Thursday's Columns
December 12, 2024
Our
Story
by
Lawrence Abby Gauthier
ace reporter
The Westphalia Periodic News

Sketching in Cursive
It’s Friday morning again, the day I normally start sketching out my column for the following week. But I’ve got a problem. My computer is at the computer doctor. So, if I decide to write, I’ll have to do it longhand, in cursive, with a pen on paper like back in the 12th century, way before keyboards and movable type.
I hardly ever write in cursive anymore, just my signature at the bottom of official forms and shopping lists magnetically pinned to the refrigerator door. Maybe a holiday greeting to a favorite aunt.
I learned cursive from the Dominicans in grade school. Each letter had its own unique shape and sound… an esss, a beee, like single notes in a musical composition, meaningless on their own, but a chanted Latin mass when merged as one, echoing within the walls of the great stone cathedral.

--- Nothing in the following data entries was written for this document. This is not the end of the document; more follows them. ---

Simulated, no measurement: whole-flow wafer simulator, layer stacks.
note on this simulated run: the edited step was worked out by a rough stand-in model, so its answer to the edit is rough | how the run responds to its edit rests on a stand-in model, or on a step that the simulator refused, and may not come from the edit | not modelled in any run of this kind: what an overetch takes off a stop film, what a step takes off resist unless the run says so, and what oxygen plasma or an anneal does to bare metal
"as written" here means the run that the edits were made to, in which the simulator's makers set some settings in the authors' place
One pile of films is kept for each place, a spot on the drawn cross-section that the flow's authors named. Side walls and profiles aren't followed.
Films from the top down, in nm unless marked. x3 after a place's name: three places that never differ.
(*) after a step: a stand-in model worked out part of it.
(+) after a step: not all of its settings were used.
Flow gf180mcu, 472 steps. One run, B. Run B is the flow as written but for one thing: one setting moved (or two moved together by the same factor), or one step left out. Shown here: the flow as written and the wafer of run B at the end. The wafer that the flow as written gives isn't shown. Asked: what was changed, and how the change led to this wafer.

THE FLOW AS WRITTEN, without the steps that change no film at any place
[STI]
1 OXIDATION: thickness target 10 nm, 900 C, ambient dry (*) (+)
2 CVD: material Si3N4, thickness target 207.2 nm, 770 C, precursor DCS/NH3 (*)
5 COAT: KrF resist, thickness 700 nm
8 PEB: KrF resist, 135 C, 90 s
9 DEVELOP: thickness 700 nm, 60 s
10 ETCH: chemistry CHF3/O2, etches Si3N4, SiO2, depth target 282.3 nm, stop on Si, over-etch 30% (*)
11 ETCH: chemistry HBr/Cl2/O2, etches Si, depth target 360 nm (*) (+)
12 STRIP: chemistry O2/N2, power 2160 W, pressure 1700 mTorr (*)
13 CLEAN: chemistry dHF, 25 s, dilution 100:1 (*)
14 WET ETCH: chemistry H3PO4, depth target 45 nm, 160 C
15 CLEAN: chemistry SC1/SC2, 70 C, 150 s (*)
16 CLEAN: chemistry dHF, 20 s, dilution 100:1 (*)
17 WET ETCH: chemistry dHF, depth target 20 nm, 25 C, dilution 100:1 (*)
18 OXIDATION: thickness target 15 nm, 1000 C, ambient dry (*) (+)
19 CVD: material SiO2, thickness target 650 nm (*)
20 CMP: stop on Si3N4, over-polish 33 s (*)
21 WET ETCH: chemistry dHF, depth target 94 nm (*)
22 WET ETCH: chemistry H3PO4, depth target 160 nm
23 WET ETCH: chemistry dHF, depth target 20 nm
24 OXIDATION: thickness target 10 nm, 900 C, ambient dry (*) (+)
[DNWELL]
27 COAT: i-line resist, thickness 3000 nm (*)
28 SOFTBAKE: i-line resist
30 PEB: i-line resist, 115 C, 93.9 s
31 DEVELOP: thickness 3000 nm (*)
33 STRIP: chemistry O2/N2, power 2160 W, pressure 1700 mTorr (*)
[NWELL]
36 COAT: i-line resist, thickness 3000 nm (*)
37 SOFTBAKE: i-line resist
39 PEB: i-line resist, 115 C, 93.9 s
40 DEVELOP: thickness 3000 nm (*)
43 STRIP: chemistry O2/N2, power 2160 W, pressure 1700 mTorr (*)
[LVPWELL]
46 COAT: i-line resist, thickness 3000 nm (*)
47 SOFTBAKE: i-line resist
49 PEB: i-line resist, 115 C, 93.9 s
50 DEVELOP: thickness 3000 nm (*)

In college, on sheets of white paper with a sharpened black pencil, I tried to osmotically absorb Bellow’s style by copying his printed words and paragraphs and emerging ideas one cursive stroke at a time.
I think differently in cursive, like taking a slow walk in the city park behind the house where we live, aware that blades of grass grow out of cracks in the concrete path while cyclists and joggers pass me by.
On a keyboard attached to a computer, I can just take off. In cursive, I have to pause at the beginning of every word, every letter. How to shape the capital Y? How to spell asperigus?
Writing in cursive is like pouring concrete. You have to get it right the first time because you can’t go back to correct mistakes without making a mess on the page — crossed out words and lines and scribbled notes pointing to an empty space where to place an afterthought darting about in my mind like a bird looking for a safe spot to land.
I started sketching out this week’s column in cursive on sheets of white paper with a sharpened black pencil one letter at a time.
I tried, but I couldn’t keep up with my racing thoughts.
It was Friday, December 6, an uncelebrated national event.
From gramps and dad I learned the story of another December 6, many years ago… 83 years ago to be exact.
On Dec. 6, 1941, Americans thought they were at peace. After a decade-long Depression, the factories were hiring again, making bombs for others on the other side of vast, protective oceans — on the other side of the world.
December 6.
A day that should be remembered just like the stories gramps and dad told.
A day with a shape and a restful sound, like a peaceful esss concluding a difficult sentence, written in cursive in a language unspoken by all those then living on the other side of the world.
I don’t know how to write the following day in cursive. Waiting for my computer doctor to give me a call.